This chapter introduces the concept of the word vectors (i.e., word embeddings). Create the following problems.
60. Loading word vectors
Download word vectors that are pretrained on Google News dataset (approx. 100 billion words). The file contains word vectors of 3 million words/phrases, whose dimentionalities are 300. Print out the word vector of the term “United States”. Note that “United States” is represented as “United_States” in the file.
61. Word similarity
Compute the cosine similarity between “United States” and “U.S.”
62. Top-10 most similar words
Find the top-10 words that have the highest cosine similarity with the word “United States” and print out the similarity score.
63. Analogy based on the additive composition
Subtract the vector of “Madrid” from the vector of “Spain” and then add the vector of “Athens”. Compute the top-10 most similar words with the output vector.
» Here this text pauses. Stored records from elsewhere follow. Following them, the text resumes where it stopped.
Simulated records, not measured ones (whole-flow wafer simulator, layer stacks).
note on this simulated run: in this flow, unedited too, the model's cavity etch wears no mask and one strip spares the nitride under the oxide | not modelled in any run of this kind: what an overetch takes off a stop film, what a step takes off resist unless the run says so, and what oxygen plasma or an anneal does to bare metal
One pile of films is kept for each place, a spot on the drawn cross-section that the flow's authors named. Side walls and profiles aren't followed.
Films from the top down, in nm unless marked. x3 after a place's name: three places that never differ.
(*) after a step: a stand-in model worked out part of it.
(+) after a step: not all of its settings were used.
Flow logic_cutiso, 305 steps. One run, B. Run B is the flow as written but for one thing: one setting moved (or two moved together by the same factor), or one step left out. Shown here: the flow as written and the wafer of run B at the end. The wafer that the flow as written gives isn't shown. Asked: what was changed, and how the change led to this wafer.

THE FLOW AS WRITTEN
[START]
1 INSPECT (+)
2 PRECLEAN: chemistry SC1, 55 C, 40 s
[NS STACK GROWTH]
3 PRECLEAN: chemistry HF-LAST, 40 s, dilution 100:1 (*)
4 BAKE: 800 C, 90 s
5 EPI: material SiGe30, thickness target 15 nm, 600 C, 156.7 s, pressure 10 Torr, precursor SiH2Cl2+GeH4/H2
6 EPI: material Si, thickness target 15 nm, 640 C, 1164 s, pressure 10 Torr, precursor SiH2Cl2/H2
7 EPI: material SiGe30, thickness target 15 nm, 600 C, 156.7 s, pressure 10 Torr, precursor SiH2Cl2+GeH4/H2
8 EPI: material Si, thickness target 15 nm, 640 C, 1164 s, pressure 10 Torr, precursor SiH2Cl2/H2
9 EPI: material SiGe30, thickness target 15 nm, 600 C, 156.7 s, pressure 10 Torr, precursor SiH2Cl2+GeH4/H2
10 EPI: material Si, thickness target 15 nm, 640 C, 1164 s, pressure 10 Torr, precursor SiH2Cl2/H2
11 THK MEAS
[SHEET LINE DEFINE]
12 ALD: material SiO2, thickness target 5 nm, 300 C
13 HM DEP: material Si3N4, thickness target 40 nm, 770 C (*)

64. Analogy data experiment
Download word analogy evaluation dataset. Compute the vector as follows: vec(word in second column) - vec(word in first column) + vec(word in third column). From the output vector, (1) find the most similar word and (2) compute the similarity score with the word. Append the most similar word and its similarity to each row of the downloaded file.
65. Accuracy score on the analogy task
From the output of the problem 64, compute the accuracy score on both the semantic analogy and the syntactic analogy.
66. Evaluation on WordSimilarity-353
Download the test data from The WordSimilarity-353 Test Collection. Compute the spearman’s rank correlation coefficient between two similarity rank scores: (1) similarity computed from word vectors and (2) similarity evaluated by the human.
67. k-means clustering
Extract the word vectors of the country names. Apply k-means clustering where k=5.
68. Ward’s method clustering
Apply hierarchical clustering to the word vectors of the country names. Use Ward’s method for the distance metric between two clusters. Visualize the clustering result as the dendrogram.
69. t-SNE Visualization
Visualize the word vector space of the country names by t-SNE.